By 2022, there will be the switch to DVB-T2 digital terrestrial throughout Italy and to encourage the purchase of new decoders, MISE has allocated incentives
The state incentives for the purchase of decoders and Smart TVs compatible with the DVB-T2 transmission standard, i.e., the second generation of digital terrestrial, will arrive in a few months, from November 15, 2019, and will last until the end of 2022.
The new digital terrestrial television will be "switched on" throughout Italy on July 1st 2022 (but in some regions the switch will take place earlier) and, by that date, all televisions must be compatible. For this reason, the Ministry of Economic Development has set up a system of incentives with an economic endowment of 151 million euros. The incentive will be granted only to certain income brackets and on a family basis and not for each individual device purchased. This is not a large amount of funds, but it must also be said that, in the end, not many people will need them because these incentives will serve to remove from our homes only the oldest televisions and decoders.

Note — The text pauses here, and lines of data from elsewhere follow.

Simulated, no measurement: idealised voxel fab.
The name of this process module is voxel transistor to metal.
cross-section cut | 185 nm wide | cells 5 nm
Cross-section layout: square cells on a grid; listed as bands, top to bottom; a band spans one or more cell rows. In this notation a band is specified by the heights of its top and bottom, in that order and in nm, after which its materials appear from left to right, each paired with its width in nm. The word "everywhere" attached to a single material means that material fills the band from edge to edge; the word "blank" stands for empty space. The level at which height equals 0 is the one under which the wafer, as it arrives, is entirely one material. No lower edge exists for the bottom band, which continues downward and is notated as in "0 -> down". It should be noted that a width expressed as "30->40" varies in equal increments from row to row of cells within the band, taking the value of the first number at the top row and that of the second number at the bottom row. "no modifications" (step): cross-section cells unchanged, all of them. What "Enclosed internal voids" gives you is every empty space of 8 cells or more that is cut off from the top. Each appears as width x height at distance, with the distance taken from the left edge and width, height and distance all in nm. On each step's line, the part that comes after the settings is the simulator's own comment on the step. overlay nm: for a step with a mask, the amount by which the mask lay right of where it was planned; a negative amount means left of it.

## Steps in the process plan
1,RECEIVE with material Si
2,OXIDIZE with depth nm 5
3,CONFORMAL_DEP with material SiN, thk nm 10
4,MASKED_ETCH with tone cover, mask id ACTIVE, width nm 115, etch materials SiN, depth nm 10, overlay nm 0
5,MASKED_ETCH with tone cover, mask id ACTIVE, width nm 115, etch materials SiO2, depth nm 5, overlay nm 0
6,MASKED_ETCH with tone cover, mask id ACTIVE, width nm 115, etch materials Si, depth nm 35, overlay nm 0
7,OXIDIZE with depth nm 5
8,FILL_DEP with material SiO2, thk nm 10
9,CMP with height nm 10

DVB-T2 incentives: who is entitled to them and how much they amount to
The amount of the incentive is 50 euros, to be considered per family nucleus. Those who have more than one TV set at home, therefore, will be entitled to the incentive only for changing one of them. The sum will be disbursed in the form of a discount on the purchase of the device (Smart TV or decoder, including TivùSat): in practice the user will pay 50 euros less, the seller will then receive 50 euros of reimbursement from the Ministry. The principle of "technological neutrality" is foreseen: any equipment suitable to decode the DVB-T2 HEVC signal can be sold with the ministerial discount. If the price of the equipment is lower than 50 euros, then the discount can cover the entire cost. Only citizens with ISEE income in bands I and II (i.e., up to 21,265.87 euros) will be eligible for the incentive.
Digital terrestrial DVB-T2: what changes
Since 2017, all equipment put on sale is already compatible with the DBV-T2 signal, because this standard dates back to 2006 and the transition to the new generation was planned some time ago. The main difference between the old and the new digital terrestrial lies in the technologies of exploitation of the available band: with DVB-T2, in fact, on the same frequency band you can transmit more data and, therefore, more channels with the same final quality. Or else transmit the same channels with a lower crowding of frequencies transmitted in the ether. Something that actually happened in Italy, to allow the arrival of a new technology: the 5G.
Digital terrestrial and 5G
Passing from the old to the new digital terrestrial without increasing the number of television channels available to the end user, it was possible to "pack" the channels that exist today in a smaller amount of frequencies. This has made it possible to free up, among others, the infamous "700 band", i.e. the frequencies between 694 and 790 MHz. This is a very valuable band and one that has been auctioned off for 5G data transmissions. The signal traveling on this frequency, in fact, can easily pass through walls and ceilings. In light of the fact that the TV of the future will be increasingly transmitted via the Internet and increasingly enjoyed on the move, this technical choice was considered strategic.